Tough time for Singapore upgraders
Singapore: The price gap between mass market private homes and Housing and Development Board (HDB) flats has widened to a new record making it harder than ever for aspiring HDB upgraders to buy a private home.
This is according to a new report by Goldman Sachs, which said that the price difference between 99-year leasehold homes in the suburban areas and five-room HDB flats grew to about S$490 per sq ft in the first quarter of the year.
Translated into overall prices, this means a 1,200-sq-ft five-room flat would cost almost S$600,000 less than a mass market leasehold flat.
The last time the price gap hit near this level was during the spectacular property boom in late 2007, according to the report released last week.
After that, the gap narrowed to about S$300 per sq ft in early 2009, before rising steadily again. In the 10 years before 2007, the price difference largely hovered between S$100 and S$300 per sq ft.
The growing price chasm between HDB flats and private homes was turning into an “insurmountable hurdle to upgrading aspirations”, said the report's authors, Goldman analysts Paul Lian and June Zhu.
It also suggests the Government has “little choice but to ensure more affordable housing for all through the HDB and also moderate prices of private mass-end homes”.
Lian and Zhu suggested that new cooling measures could include lower loans for home buyers with existing mortgages. Such buyers can now borrow 60% of a home's price, but this might be cut to 50%.
Foreigners, who are now purchasing across all housing segments, might also face restrictions on the number of mortgages they could take, they added.
Other analysts agreed that more cooling measures are possible, although they expect these only after the property price index for the second quarter is released next month.
The government also needed time to assess the impact of its most recent release of new land sites, said Tan Kok Keong, property firm OrangeTee's head of research and consultancy. He believes any possible new measures are at least three months away, as the government observes the market's response.
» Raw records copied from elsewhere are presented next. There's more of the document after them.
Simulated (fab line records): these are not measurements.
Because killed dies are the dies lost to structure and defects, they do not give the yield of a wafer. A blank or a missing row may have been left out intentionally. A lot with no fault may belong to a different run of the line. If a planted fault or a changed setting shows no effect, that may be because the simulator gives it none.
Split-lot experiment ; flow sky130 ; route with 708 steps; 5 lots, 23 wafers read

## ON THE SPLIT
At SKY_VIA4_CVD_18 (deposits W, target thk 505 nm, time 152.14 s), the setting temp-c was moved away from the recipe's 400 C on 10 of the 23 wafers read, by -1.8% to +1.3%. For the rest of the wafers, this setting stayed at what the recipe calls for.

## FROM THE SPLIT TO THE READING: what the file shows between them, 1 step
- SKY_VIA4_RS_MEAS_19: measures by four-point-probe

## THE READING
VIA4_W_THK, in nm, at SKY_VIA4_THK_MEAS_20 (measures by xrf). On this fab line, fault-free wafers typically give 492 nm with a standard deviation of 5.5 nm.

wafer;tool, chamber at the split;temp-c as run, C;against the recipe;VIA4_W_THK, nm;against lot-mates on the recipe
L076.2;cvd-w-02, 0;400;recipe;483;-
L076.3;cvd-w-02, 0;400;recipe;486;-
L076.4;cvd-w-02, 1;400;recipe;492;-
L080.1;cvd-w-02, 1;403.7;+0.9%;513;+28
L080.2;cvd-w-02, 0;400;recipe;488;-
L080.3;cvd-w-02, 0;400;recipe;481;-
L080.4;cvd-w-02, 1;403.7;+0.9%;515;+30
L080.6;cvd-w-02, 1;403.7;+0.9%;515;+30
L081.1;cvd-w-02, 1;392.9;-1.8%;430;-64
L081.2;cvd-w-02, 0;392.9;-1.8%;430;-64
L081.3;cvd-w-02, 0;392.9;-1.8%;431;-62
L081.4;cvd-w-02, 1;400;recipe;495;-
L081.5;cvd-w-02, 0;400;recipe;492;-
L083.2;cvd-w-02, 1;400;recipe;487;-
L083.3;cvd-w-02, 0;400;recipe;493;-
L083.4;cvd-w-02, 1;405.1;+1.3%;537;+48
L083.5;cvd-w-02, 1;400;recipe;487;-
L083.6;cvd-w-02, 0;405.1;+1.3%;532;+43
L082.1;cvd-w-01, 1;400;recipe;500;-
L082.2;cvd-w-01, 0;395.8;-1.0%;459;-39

Already, the government has hinted that the monthly income ceiling to buy new HDB flats may be lifted from the longstanding S$8,000 to S$10,000, making these cheaper properties accessible to more buyers.
But OCBC Investment Research property analyst Eli Lee said this move was likely to have a limited and delayed effect on the private property market.
“We believe the Government would likely have to implement more cooling measures (in the private market), especially if there is continued strength in mass segment prices,” he said.
Some, however, say more measures are unlikely.
Property consultancy Cushman & Wakefield Singapore vice-chairman Donald Han said early signs suggested developers' demand for land was moderating, with fewer bids in recent tenders. He said a 1% to 2% rise in quarterly prices was acceptable, given the healthy economy.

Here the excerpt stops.